North of normal: kiteboarding, iceberg fondue parties, and sailing the Northwest Passage
From kiteboarding in the Northwest Passage, to hosting fondue parties on an iceberg, the Giovannini brothers’ sail transit of the Northwest Passage in 2016 was anything but usual.
Alex (31) and David (29) Giovannini learned to sail in a land-locked country. Their father founded the first sailing school for young sailors in Switzerland and they went on to spend their teens and early twenties working in boat yards and as charter captains.
In anticipation of their trip, they conducted extensive refits on their 1979 Dufour 35, “Bonavalette”, a gargantuan effort which Alex Giovannini credits with much of their success, “I think preparation is the most important thing, you don’t need an expensive boat, but it’s important to do lots of research. We were able to complete the Northwest Passage in a small fibreglass boat because we spent a lot of time preparing ourselves and the boat before we left.”
They began their journey in 2014 in Basel, Switzerland, sailing down the Rhine to the Netherlands, down the coast to Morocco and then across the Atlantic. After arriving in the Caribbean and making a quick stop in Trinidad and Cuba they began working their way up the East Coast of the U.S.
Their goal was to sail around the world via the Northwest Passage. Roald Amundsen was the first to successfully transit in 1903-1906. While changing ice conditions have made this route increasingly accessible in recent years, as of 2016, only 94 sailing boats had successfully transited. Meaning that for every one person who has sailed across the Northwest Passage, 12 mountaineers have climbed Everest.
Changing environmental conditions are what has made it possible for an increasing number of sailboats to transit, and this fact wasn’t lost on the brothers. For Team Bonavalette it was important that their journey in some way contributed to environmental research and awareness, so they teamed up with Oceaneye, a Swiss organization that researches and raises awareness on ocean pollution. The Bonavalette team regularly collected and sent water samples home for analysis.
For the Giovannini brothers, it wasn’t just about the sailing. “One thing we learned along the way is that while it’s great to just sail, your boat can also give you access to remote places where you can hike, climb, kiteboard, or dive. Some of our best experiences have been in places where we were the only boat in the anchorage,” said David Giovannini.
Both David and Alex are avid kiteboarders, and sponsored by Gin Kiteboarding. They decided they couldn’t pass up the chance to kiteboarding in one of the world’s most remote (and arguably dangerous) environments. Arctic ocean temperatures hover around −1.8 °C (28.8 °F). Most humans will lose consciousness in under 15 minutes if submerged. Given the frigid water, the brothers wore survival suits to go kiteboarding. One brother kiteboarded while the other patrolled nearby, keeping a close watch for polar bears, which have been known to hunt humans and can swim at speeds of up to 10kph (6.3mph), faster than a small sailboat and many dinghies. Some Northwest passage sailors recommend carrying two dinghies. Due to the possibility that a polar will puncture a beached dinghy, it’s safer to carry a spare.
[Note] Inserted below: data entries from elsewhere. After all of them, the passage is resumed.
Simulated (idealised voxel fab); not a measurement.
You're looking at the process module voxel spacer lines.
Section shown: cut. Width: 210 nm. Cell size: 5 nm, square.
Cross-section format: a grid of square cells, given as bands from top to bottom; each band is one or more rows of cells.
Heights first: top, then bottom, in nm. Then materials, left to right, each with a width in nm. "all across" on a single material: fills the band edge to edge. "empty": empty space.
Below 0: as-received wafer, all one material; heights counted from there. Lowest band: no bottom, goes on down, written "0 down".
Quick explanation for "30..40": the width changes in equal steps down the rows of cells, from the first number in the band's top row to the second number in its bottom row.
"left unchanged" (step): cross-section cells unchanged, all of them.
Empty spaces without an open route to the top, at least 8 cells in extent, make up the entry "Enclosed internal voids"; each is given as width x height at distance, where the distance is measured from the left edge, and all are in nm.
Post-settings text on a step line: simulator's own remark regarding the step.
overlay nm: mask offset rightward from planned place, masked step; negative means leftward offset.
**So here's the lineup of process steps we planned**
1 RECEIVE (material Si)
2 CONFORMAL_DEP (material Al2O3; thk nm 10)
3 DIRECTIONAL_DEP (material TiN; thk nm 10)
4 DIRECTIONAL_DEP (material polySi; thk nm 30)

Happily, the brothers successfully kiteboarded unscathed.
Celebrating in the Northwest passage is limited when it comes to craft breweries and charcuterie boards, but one opportunity it does present is to have a fondue party on an iceberg! In true Swiss tradition the Bonavalette team broke out the Gruyere Cheese (another one of their sponsors) and warmed up over a pot of melted cheese after a hard day of adventuring.